In a surprise result (perhaps the first of many in the coming few months) Narendra Modi’s BJP party failed to win an outright majority in the Indian General Election. Despite this, with the support of coalition partners, Modi was appointed as Prime Minister for a third term.

For the past decade Modi has been able to aggressively push through his own agenda, transforming the Indian economy. At the forefront of his policies has been the ‘Make in India’ programme which has supported the development of domestic manufacturing. Now, forced to work with his National Democratic Alliance (NDA) coalition partners, Modi’s approach will necessarily be more consensual.

However, that is not to say that there will be any major changes to the direction of his economic policy. His coalition partners are made up of regional parties which seem more interested in ensuring government investment and special status for their own states, rather than rolling back Modi’s style of interventionism. Worries about jobs, inflation and costs seem to be at the heart of Modi’s waning popularity and so his new government is likely to double down on the programmes designed to stimulate the economy, implemented during previous terms.

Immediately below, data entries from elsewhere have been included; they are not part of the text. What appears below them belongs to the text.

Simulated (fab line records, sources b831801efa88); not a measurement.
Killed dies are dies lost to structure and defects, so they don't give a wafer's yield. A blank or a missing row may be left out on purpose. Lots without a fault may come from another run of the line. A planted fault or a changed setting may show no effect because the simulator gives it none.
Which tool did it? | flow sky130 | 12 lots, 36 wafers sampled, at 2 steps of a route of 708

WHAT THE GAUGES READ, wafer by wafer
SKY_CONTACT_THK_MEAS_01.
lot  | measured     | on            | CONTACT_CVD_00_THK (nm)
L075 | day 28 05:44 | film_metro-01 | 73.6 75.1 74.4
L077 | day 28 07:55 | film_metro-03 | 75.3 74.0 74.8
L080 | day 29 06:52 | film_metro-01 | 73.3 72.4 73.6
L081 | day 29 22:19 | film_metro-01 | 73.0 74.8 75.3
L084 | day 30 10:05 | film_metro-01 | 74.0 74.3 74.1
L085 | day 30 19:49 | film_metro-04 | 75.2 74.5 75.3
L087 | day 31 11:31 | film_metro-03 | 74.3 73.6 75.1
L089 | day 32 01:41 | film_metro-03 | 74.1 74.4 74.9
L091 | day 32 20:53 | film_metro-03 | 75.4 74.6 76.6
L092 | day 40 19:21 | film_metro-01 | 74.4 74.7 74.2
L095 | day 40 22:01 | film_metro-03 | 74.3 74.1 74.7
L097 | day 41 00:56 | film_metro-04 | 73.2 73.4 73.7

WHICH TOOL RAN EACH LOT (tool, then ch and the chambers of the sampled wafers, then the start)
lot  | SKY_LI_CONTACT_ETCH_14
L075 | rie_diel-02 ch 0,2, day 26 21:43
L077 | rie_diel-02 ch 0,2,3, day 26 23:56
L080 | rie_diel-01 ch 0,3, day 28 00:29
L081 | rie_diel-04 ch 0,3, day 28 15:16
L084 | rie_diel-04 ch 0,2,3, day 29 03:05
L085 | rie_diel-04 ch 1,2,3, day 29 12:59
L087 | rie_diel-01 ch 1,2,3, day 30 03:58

Markets reacted very badly to the news that BJP had lost its overall majority. In particular, the industrial conglomerate, Adani Group, lost about a fifth of its value immediately after news of the election result was broken. Adani is present in the logistics and supply chain sector through its subsidiary, Adani Ports and Special Economic Zone. Once it was clear that Modi would return to government propped up by coalition partners, however, the stocks rallied. To many in opposition this showed the unhealthily close links between parts of ‘big business’ and Prime Minister Modi. As the opposition leader is quoted as saying by news agency, Nikkei, “If you have looked at the Adani stocks, Adani is correlated with Modi. If Modi falls, Adani falls.” Others believe that the volatility in the markets is more related to concerns over whether Modi will be able to push through economic reforms and infrastructure investment given his weaker position.

In short, it seems that the Indian government will continue on its course of supporting and protecting key sectors in its developing economy. The aim has been to build out domestic supply chains and reduce dependence on China. Western partners have been supportive of this approach as it also provides them with an alternative low cost, large scale labour market, particularly important given tensions between China and the West.

What is not so welcome are the barriers being placed on the imports of Western goods and investment. India under Modi will continue to follow its historic position of non-alignment, an approach which has seen it at odds with many in the West, especially over its links with Russia. More positively, investment in transport and ICT infrastructure is likely to remain a key policy goal, meaning that logistics links will improve, benefiting both India and its overseas partners.